Really? Let's review the facts.
How can you trust a God that would devise a plan to incinerate the majority of humankind? And think that somehow that sounds like a good idea. We should trust someone with such ambitions. Right?
Were you a big fan of Adolf Hitler?
The problem was that we just didn't trust him, right?
I like this idea for a few reasons. Just as an example, consider socialism. Whenever socialism fails there’s a common fall back that the failing nation wasn’t practising
“real socialism.” So the theory is saved, if that wasn’t
real socialism then there’s still an opportunity to do it right and get the results that socialists predict will happen.
Obviously that’s bunk and it’s easy to see why it’s bunk, national socialism, class based socialism, fascism, you name the sort and it’s all a massive failure.
So bad were the failures that no state is given the modern socialists blessing, rather they work hard to rewrite the history so as to distance themselves from their political forefathers.
But anyway, the save is that there’s still real socialism out there, and so long as we hold onto the real we can get there, it’s still a viable option.
So goes the concept of hell too. How does anyone make hell just, because when it’s described in all of its gruesome glory the idea seems to be
irredeemably evil. Is there any way that God can do hell right that doesn’t compromise his character.
The most common “save” is that God is a good God, he’s super nice, and because he’s super nice and super loving, we trust that he’s going to do the right thing with this eternal conscious torment plan.
That’s not really a save, it’s just the traditionalist digging their heels in and saying it’s a mystery. We don’t know how an all loving being could arrange and execute a plan that sees his own creation tormented forever, not while remaining all loving.

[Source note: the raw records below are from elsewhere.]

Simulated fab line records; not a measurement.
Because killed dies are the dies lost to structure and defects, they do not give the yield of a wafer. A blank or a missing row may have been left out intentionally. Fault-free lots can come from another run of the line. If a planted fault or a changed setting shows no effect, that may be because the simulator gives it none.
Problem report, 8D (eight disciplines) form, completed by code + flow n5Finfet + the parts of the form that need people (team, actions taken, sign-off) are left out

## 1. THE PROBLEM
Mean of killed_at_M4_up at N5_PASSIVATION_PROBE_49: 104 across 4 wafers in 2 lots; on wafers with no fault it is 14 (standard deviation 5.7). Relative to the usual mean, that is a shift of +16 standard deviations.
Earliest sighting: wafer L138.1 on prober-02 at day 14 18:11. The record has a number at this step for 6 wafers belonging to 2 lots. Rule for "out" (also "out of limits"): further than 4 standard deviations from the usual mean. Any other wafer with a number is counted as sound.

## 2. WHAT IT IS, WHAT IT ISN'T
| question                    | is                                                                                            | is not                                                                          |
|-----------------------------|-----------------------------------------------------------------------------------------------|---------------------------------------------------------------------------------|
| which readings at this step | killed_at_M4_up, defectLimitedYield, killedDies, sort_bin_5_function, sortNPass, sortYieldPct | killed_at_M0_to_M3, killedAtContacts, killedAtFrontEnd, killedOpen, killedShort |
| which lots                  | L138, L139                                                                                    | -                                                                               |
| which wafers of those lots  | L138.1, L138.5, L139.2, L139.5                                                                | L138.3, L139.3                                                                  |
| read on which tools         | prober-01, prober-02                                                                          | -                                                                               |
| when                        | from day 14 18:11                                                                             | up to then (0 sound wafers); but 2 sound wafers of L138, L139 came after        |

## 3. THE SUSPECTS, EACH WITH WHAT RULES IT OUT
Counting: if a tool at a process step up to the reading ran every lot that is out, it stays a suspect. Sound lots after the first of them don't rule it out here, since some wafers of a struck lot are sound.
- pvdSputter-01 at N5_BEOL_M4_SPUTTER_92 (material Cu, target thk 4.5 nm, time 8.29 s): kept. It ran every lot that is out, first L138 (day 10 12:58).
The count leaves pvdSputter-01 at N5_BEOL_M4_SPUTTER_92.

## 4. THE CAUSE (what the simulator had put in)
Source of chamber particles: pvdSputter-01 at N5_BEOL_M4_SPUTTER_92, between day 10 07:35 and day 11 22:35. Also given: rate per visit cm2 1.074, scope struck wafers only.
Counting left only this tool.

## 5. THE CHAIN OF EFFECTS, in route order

The idea gets dropped and covered over in “faith,” but faith of that kind, faith without reason, that’s what atheists have been mocking Christians for for decades now.
Blind faith.
Real biblical faith is more like the word trust, and trust is grounded in reason, experience, history, logic, the sciences. Trust isn’t built on thin air.
I think it’s not that there’s a
mystery to how an all loving God could have his own creation tormented forever, it’s not like a paradox that we can figure out, rather, it’s just a flat out contradiction.
A loving person doesn’t plan to have
the people that he loves tormented forever, if he does plan things like that, he’s clearly not loving.
Just like “real socialism” the “right eternal conscious torment” isn’t out there, and that’s what many people are arguing for when they argue for their understanding of hell.
Universalists have a hell cope too, the notion that hell is restorative, like the fires that refine, not destroying or tormenting.
I can see a loving God refining, building and creating man right, but I can’t see him having man tormented forever.
So I suppose for that reason too, I’d much prefer it if universalism were true, because the universalists view on hell seems to be compatible with a truly loving God.